On Paper: Kimi Hanauer

Photo by Timothy Amundson, courtesy Kimi Hanauer.

Kimi Hanauer is an artist, writer, and cultural organizer originally from Tel Aviv and based in Baltimore. Kimi is the founder and organizer of Press Press (427 N. Eutaw St., presspress.info, Instagram @press_press_bmore), an interdisciplinary publishing studio that aims to shift and deepen the understanding of voices, identities, and narratives that have been suppressed or misrepresented by the mainstream. In her practice, she is dedicated to two primary goals: first, to cultivate models and methodologies that can serve as utopian alternatives to our current realities, and second, to develop networks and spaces that can translate these alternatives into concrete experiences. Her work has been exhibited internationally and is held in the collection of the Whitney Museum of American Art. Kimi received a BFA from the Maryland Institute College of Art in 2015. Learn more about Kimi at kimihanauer.com and follow her on Instagram @kimi_hanauer.

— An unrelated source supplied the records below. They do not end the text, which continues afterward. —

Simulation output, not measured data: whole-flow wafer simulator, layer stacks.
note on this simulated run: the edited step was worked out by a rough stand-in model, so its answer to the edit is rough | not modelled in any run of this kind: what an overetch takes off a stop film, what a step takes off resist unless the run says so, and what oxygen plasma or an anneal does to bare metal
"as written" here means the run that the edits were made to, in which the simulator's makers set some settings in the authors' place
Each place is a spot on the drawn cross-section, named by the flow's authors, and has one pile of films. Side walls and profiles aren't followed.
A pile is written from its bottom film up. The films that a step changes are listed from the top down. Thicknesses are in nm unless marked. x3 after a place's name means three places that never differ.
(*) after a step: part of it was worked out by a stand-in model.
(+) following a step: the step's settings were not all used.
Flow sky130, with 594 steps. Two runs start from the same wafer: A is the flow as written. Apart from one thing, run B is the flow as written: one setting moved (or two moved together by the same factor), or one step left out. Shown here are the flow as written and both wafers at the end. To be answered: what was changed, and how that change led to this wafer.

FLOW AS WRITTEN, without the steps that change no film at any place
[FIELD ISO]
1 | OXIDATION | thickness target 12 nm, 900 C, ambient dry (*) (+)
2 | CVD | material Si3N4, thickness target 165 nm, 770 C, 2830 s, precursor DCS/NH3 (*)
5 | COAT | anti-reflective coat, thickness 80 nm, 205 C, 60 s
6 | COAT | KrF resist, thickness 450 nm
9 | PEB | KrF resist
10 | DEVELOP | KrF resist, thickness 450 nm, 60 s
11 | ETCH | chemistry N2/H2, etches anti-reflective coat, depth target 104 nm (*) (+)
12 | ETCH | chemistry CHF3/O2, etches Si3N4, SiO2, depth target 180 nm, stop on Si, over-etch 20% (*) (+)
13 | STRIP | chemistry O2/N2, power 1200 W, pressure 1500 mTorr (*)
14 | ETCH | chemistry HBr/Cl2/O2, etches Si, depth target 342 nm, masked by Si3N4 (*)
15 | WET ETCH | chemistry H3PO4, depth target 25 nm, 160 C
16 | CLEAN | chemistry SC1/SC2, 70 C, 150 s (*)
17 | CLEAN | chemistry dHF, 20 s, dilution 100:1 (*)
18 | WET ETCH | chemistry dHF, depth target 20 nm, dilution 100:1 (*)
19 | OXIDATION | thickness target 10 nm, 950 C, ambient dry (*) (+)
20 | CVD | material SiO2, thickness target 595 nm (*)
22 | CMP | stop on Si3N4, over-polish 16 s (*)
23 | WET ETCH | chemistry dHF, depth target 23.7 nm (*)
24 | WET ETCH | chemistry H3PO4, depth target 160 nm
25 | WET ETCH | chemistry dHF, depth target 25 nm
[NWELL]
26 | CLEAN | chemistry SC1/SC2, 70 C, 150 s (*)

Photo by Timothy Amundson, courtesy Kimi Hanauer.
Photo by Timothy Amundson, courtesy Kimi Hanauer.

All Allegiance

Currently, as an artist in residence at the Peabody Library, Kimi is focused on the notions of the “American citizen” and the “immigrant,” and their relation to contemporary forms of white supremacy. Using historical documents like legal briefs and trial proceedings, she is creating an archive, sculptures, and a series of workshops that give concrete form to the critical findings of this research. The images featured here show an iteration of this ongoing project that was exhibited in Kansas City at Front/Space. The research ultimately shows how the notion of the “American citizen” has been constructed in reaction to a racialized notion of the “immigrant” in ways that (partly) shaped contemporary forms of white supremacy. The exhibition featured examples of moments where the legal definition of whiteness was refined in the 20th century through Supreme Court cases which excluded ‘non-white’ aliens from citizenship; since the first immigration act in 1790 through 1952, only “free white aliens” could naturalize. The full project will be featured in an exhibition and series of programs hosted by the George Peabody Library and the Institute for Expanded Research in Summer 2018.